Semantic segmentation predicts the class of each pixel in an image, enabling precise classification and spatial localization [17]. This field has evolved from FCN’s pixel-level prediction [18] to UNet’s skip-connection architecture [19], PSPNet’s multi-scale contextual fusion [20], and DeepLabV3+’s dilated convolutions with encoder-decoder fusion mechanisms [21], continuously improving segmentation accuracy and boundary preservation. However, many existing models for semantic segmentation are designed for general applications. When applied to textile detection, these models often struggle with complex textures and lighting variations. Guo et al. introduced adaptive channel and category weighting strategies for PSPNet to address sample imbalance and improve recognition accuracy in complex backgrounds, but its ability to generalize across different scenarios remains limited [22]. Hu et al. proposed a seam break detection method based on UNet, achieving precise localization, yet it is still susceptible to interference from variable lighting and complex textures [23].
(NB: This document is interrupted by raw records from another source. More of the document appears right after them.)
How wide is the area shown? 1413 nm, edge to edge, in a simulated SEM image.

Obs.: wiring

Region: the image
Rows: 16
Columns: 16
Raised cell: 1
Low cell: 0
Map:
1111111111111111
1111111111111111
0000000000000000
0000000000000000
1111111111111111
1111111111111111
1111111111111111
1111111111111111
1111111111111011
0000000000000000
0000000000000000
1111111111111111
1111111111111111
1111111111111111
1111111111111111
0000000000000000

Segmenting slender objects often faces challenges such as discontinuous shapes and background interference, particularly in complex textured backgrounds. Research indicates that DeepLabV3+, incorporating dilated convolutions and ASPP modules, effectively captures long-range contextual information. It achieves optimal performance in segmenting slender objects on datasets like Cityscapes and PASCAL VOC 2012 [24]. Nguyen applied DeepLabV3+ to sewing thread defect segmentation, combining it with an EfficientNet-B1 encoder to enhance detection accuracy, although boundary discontinuities persisted in the predicted regions [25]. Bai and Jing Mobile-DeepLab integrates a lightweight network with the DeepLab framework, though its generalization capability is limited by small sample sizes [26]. Liu et al.’s FP-DeepLab achieves fabric defect detection by enhancing the backbone network and multi-scale features, but remains limited to specific textile scenarios [27].

Existing models based on DeepLabV3+ and its variants mainly focus on improving feature extraction by enhancing the backbone network. However, they still rely on the ASPP module, which uses fixed dilation rates. This limitation leads to suboptimal performance in handling multi-scale objects and fine details, especially in tasks with complex structures like fabric roll seams. In seam detection, these limitations become more pronounced, as seams vary in scale, orientation, and texture, requiring more flexible and adaptive feature processing.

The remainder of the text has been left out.